13 SENTINELS: AEGIS RIM
Here is a video game about our memory and the fiction we consume, and how they intertwine. How our favorite movies, books, songs, and yes, games, influence our dreams and recollection. A game about how entertainment can be a distraction from the world outside our home and our bubble of a town. But also about how those same games and movies can train us how to engage with reality, providing safe spaces in which to learn. Our entertainment can enrich our lives and make us better friends and citizens, so long as we don’t mistake the world of fiction for our own deeply flawed reality in which change is hard-fought and rarely earned.
That’s precisely the conflict at the heart of 13 Sentinels. As the game hits its final act, the sci-fi tropes are revealed to be crutches for the characters themselves, not the narrative. To survive, they will need to take the good from those stories, learn from the bad, and chart a new path.

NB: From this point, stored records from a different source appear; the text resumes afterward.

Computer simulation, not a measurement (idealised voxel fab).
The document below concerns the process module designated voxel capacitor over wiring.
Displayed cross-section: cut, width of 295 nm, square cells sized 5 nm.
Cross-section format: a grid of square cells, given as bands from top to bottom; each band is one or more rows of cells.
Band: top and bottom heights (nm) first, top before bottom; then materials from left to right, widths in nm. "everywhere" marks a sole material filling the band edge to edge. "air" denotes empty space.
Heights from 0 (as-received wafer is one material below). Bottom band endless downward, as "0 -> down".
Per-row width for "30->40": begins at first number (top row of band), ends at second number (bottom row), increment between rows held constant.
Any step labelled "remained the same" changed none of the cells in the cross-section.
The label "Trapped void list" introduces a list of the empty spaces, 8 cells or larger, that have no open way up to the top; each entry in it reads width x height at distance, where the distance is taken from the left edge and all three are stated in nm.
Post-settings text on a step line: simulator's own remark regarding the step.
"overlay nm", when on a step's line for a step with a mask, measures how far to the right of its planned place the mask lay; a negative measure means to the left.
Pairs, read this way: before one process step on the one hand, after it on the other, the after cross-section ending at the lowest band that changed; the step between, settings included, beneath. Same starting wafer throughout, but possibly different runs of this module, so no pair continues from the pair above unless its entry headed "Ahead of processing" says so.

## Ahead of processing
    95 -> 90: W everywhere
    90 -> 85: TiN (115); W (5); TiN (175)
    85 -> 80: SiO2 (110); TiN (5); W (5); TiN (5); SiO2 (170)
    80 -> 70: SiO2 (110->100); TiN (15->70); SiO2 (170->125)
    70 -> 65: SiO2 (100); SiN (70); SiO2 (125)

In the end, 13 Sentinels is audaciously optimistic. Despite all the conflicting messages of the stories we tell ourselves, it makes a precious case that we eventually can get on the same page and come together. We’ll need to put away our toys and do the work.
TETRIS EFFECT
What if Tetris, the classic 35-year-old puzzle game, could make you feel blissful? Tetris Effect, named for the phenomenon in which repetitive tasks infest our dreams and memories, takes the game’s original concepts and adds joy, connection, and audiovisual euphoria. It’s Tetris, but beautiful, and it’s made even better if you have PlayStation VR hardware.
Tetris Effect’s emotional trek weaves through a campaign known as the Journey, where games of Tetris are set against a variety of gorgeous backdrops, songs, and sound effects. The Journey ventures from the deep sea, where blue whales and schools of fish made of glittering particles orbit the Tetris play field, to deserts to deep space and beyond. The music throbs in time with the movement of play, with every twist or drop of a piece adding to the song.
Beyond the stylish Journey mode lies the Effect mode, a series of puzzle game types that vary from more traditional scoring modes to more experimental ones. The oddest is a series of elaborate rule-breaking gimmicks known as Mystery mode, during which the play field can flip upside down or puzzle pieces become comically gigantic.
Like other Tetris games, Tetris Effect is infinitely replayable, as you seek higher scores and better combos. But it’s also a great way to relax, setting aside the chase for better play to simply be in the moment.